Le Bourget (Paris): Fighter jets and commercial aircraft may have roared over the skyline most of the time during the Air Show here but it was the Swiss solar- powered plane Solar Impulse which was the star attraction of the world's largest aviation and space industry event.

Billed as "next big thing" in aviation sector, the Solar Impulse is the first of its kind of aircraft in the world which is capable of flying day and night using solar energy.
   
The technological marvel received maximum attraction from the stake holders -- be it plane makers, experts, airlines bosses or journalists at the seven-day air show which concluded today.

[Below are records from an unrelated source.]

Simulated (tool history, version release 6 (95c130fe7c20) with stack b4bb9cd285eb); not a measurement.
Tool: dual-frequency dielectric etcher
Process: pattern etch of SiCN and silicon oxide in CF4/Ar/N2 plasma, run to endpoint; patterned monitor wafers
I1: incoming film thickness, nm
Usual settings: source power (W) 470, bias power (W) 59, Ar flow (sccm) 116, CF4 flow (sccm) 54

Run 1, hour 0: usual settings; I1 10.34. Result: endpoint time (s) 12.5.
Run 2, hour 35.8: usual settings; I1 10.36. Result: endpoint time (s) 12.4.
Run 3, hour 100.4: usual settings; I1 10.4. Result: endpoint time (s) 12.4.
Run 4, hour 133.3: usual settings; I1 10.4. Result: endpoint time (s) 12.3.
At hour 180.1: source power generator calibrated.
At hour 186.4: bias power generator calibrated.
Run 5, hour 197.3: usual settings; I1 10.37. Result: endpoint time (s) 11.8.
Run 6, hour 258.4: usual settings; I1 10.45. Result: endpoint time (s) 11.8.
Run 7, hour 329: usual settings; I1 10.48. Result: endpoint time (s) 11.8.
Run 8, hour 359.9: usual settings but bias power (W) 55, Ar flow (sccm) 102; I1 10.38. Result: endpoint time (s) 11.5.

The aircraft, which has wingspan of an Airbus A340 passenger jet, does not use a single drop of hydrocarbon fuel and its current flying speed is 70km per hour.

The aircraft had made its first international flight on May 13 this year and came to Paris flying 636 nautical-mile from Brussels last week.

Bertrand Piccard, president of the Solar Impulse project, said the technology used in the aircraft can be the answer for cutting down on use of fossil fuel and moving onto to next level of technology.

"The aeroplane can fly with no fuel at all. It canload its batteries during the day with solar energy; use them at night to reach the next sun rise and continue the next day and may be continue so many days and nights that it can even fly around the world one day," said Piccard.

He said the technology developed by the Solar Impulse has proved that "we do not need as much fossil energy as we think." Upbeat over the future of the plane, Solar Impulse's CEO Andre Borschberg said that it may take many many years for introduction of solar energy in passenger aircraft but noted
that an important beginning has been made in this ambitious direction.

"When the Wright brothers did the first flight in 1903, it took then 25 years for (Charles) Lindberg to be able to cross the Atlantic for the first time. It took another 25 years to transport 100 passengers across the Atlantic as
well," said Borschberg.

The technology may not be ready in the next five years for use in passenger aircraft, but it is certainly going to be used one day, he added.

Lindbergh had taken the famoussolo non-stop flight on May 20–21, 1927, from Roosevelt Field in New York's Long Island to Le Bourget in Paris, covering a distance of nearly 5,800 km on a single-seat, single-engine plane.

The new plane makers are planning to make a non-stop flying around the world in the Solar Impulse in the year 2014.

French President Nicolas Sarkozy, while speaking at the opening ceremony of the air show, referred to Solar Impulse, saying "these are the wings of the future" and then went on to impress upon the aeronautical industry the need for innovation.
   
The Paris Air Show which opened on June 20 came to a close today.